It was a far cry from the previous evening, when at least 2,000 people spent the night sleeping on benches and camp beds or in airport lounges.

While the scenes at Germany’s second largest airport might look like the effects of major industrial action, or even a humanitarian crisis, the trigger was far more humble - a cosmetics bag.

A passenger at Terminal Two was sent back through security on Saturday morning after the personnel there noticed a liquid in her cosmetics bag. When she came back after checking the bag in, she passed back through security without undergoing a body check. By the time the security team realized their mistake the woman was out of sight.

No precaution was spared in the aftermath. Federal police evacuated two departure halls, leading to 330 flights being cancelled. The timing couldn’t have been worst. Bang in the middle in the summer holiday season, some 31,000 passengers were told that their flight had been cancelled altogether or had been seriously delayed.

On Monday, the state government in Bavaria announced that it had suspended three members of the state-owned security company which handles airport security, pending an investigation.

Photo: DPA

Authorities at the airport apparently believe that the woman herself cannot be blamed for the mess. By the time the alarm was raised, the 40-year-old was sitting on her plane, blissfully unaware of the carnage she had wrought.

“From what we have learned so far about the incident, we don’t envision taking legal action against the passenger,” an airport spokeswoman said.

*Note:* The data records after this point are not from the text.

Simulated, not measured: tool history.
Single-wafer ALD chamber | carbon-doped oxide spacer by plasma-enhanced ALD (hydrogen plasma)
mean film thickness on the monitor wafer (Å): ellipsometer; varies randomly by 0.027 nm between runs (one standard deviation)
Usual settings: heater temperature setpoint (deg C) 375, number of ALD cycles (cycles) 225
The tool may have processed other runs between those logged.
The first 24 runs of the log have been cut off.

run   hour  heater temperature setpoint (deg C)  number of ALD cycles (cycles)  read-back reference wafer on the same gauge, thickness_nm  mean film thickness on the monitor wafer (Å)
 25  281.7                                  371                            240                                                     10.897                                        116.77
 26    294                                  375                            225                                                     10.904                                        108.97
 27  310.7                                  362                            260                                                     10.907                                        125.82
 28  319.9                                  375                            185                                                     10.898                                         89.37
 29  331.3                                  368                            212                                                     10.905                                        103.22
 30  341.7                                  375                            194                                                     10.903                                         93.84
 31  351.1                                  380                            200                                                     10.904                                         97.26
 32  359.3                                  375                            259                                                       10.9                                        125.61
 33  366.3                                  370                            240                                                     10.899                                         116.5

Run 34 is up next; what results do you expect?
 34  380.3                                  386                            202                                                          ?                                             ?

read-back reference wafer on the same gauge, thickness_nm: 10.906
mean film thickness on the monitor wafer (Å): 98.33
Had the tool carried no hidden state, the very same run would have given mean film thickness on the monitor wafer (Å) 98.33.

Instead, Bavarian authorities suspect that a slip up on the part of the security personnel is responsible. One employee was reportedly involved in a conversation with colleagues and failed to notice as the woman walked through without passing under the body scanner.

The federal police have justified the evacuation, claiming that European law compels them to evacuate and search an area of an airport if they cannot rule out that a risk to flight safety might exist.

But the evacuation will badly hit the pockets of both the airport and passengers.

Munich Airport CEO Michael Kerkloh predicted on Monday that the costs to the airport would accumulate to between one and four million euros. Most of the losses are due to the airport not charging departure and landing fees during the hours-long hold-up on Saturday.

According to legal experts, passengers who were left in the lurch by the mishap also have no right to compensation. Ernst Führich, an expert in traveller’s rights, said that “passengers won’t get any compensation.”

Führich explained that airlines were not obligated to compensate passengers for delayed or cancelled flights when the cause is out of their control. Because the security is run by the state, the airlines were not able to influence events and thus bear no responsibility, he added.

While the scale of the fallout at Munich Airport was unusual, this is not the first time that a passenger slipping through security has caused disruptions at German airports. Two years ago a woman walked unnoticed through the security area of Frankfurt airport, leading to a partial evacuation of the terminal.

In 2015 Cologne/Bonn airport was evacuated on more than one occasion after a similar slip up at its much-criticized security area.